Responsibility of the CT operator is one of the main issues concerning intermodal transport, regulating claims against the operator for possible losses or damages of the cargo, as well as for potential delay in delivery of goods. The main principle for this responsibility is that it lasts from the moment cargo is taken over by the operator until it is delivered to the principal. Laws also regulate a situation in which the carrier is relieved of this liability (e.g., when losses or damages or the exceeding of the transit period were caused by the fault of the person entitled).
When intermodal transport is concerned, however, the issue is more complicated due to the change of legal regulations in connection to the means of transport on certain stage as well as to the place where the loss appeared. Moreover, international CT principles, regarding responsibility of the operator, may also differ in connection to the contract rules binding the parties (e.g., choosing rules of responsibility provided in INCOTERMS as a globally-recognized set of standards, used worldwide in international and domestic contracts for the delivery of goods). If, however, a different set of rules are not chosen in the contract of the carriage, international and national regulations concerning responsibility of the CT operator should be applied.
The mentioned international and national regulations differ due to the means of transport used regarding any certain stage and may differ according to the place where the loss appeared. When road transport is concerned the main legal act regulating the delivery of goods, including responsibility of the operator, is a Convention on the Contract for the International Carriage of Goods by Road (CMR) (Geneva, 19 May 1956). According to Article 1 of the convention it is to be applied to “every contract for the carriage of goods by road in vehicles for reward, when the place of taking over of the goods and the place designated for delivery, as specified in the contract, are situated in two different countries, of which at least one is a contracting country, irrespective of the place of residence and the nationality of the parties”. Article 3 specifies that for the purposes of this Convention the carrier shall be responsible for the acts of omissions of his agents and servants and of any other persons of whose services he makes use for the performance of the carriage, when such agents, servants, or other persons are acting within the scope of their employment, as if such acts or omissions were his own.
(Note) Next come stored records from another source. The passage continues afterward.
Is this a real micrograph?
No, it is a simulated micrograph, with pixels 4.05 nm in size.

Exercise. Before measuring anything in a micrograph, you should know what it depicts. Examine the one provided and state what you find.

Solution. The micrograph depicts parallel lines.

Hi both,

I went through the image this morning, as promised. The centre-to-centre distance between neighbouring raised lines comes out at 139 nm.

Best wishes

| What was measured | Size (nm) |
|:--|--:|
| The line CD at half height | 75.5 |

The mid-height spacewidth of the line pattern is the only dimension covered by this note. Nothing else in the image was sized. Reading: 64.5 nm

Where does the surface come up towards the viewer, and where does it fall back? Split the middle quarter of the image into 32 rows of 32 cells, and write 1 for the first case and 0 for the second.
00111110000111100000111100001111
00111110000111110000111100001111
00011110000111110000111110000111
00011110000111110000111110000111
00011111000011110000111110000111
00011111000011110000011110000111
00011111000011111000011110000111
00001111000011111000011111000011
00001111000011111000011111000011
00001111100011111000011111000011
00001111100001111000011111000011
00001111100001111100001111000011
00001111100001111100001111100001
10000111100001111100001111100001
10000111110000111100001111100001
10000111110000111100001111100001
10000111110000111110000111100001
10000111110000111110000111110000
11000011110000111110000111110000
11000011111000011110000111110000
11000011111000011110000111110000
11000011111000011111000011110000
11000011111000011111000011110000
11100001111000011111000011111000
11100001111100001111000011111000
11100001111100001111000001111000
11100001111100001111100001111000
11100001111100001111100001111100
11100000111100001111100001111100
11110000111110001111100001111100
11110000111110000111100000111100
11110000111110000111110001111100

For international rail transport the main legal issues are regulated in the Convention concerning International Carriage by Rail (COTIF) of 9 May 1980 (COTIF 1999). According to Article 23 of the Convention (see Appendix B of the Convention) “the carrier shall be liable for loss or damage resulting from the total or partial loss of, or damage to, the goods between the time of taking over of the goods and the time of delivery and for the loss or damage resulting from the transit period being exceeded, whatever the railway infrastructure used. The carrier shall be relieved of this liability to the extent that the loss or damage or the exceeding of the transit period was caused by the fault of the person entitled, by an order given by the person entitled other than as a result of the fault of the carrier, by an inherent defect in the goods (decay, wastage, etc.), or by circumstances which the carrier could not avoid and the consequences of which he was unable to prevent.”
When international inland navigation is concerned, there are several regulations concerning it: Strasbourg Convention on the limitation of liability in inland navigation, Budapest Convention on the Contract for the Carriage of Goods by Inland Waterway, as well as Convention on the Registration of Inland Navigation Vessels.
Responsibility of the CT operator in carriage of goods by sea are included in The Hague—Visby Rules—International Convention for the unification of certain rules of law relating to bills of landing. The rules in general provide the responsibility of the carrier from the moment of loading until discharge.
International carriage of goods by air is regulated mainly in the Convention for the Unification of Certain Rules relating to International Carriage by Air, Signed in Warsaw (12 October 1929) as well as other protocols. The main document is centered on the responsibility of the carrier by way of the Air Way Bill.
For instance in Poland, its national regulations, in terms of intermodal transport, differs due to the means of transport used. The main regulation, regarding road and rail transport as well as inland navigation is included in Transport Law—Prawo przewozowe (Dz. U. 2020, poz. 8), which Article 65 provides the responsibility of the carrier for loss or damage of goods between the time of taking over of the goods and the time of delivery. Polish national regulations concerning carriage of goods by sea are included in its Maritime Code—Kodeks Morski (Dz. U. 2018, poz. 2175), where the regulations concerning the responsibility of the carrier were incorporated and are similarly drafted using The Hague—Visby Rules.
The problems connected with the presented main regulations concerning responsibility of the CT operator result mainly from the fact that there are no unified rules, common to all means of transport together. There were attempts to create some universal rules (e.g., ICC Rules issued in 1973, United Nations Convention on Contracts for the International Sale of Goods (Vienna, 1980), and The Rotterdam Rules), however, they are not legally binding, for the mentioned conventions have not been ratified by required number of states.
Together with the need to create universal rules concerning international CT, there is also a necessity to provide such rules in national law. Among others there should be some nominated structure to legally regulate an “intermodal bill of landing.”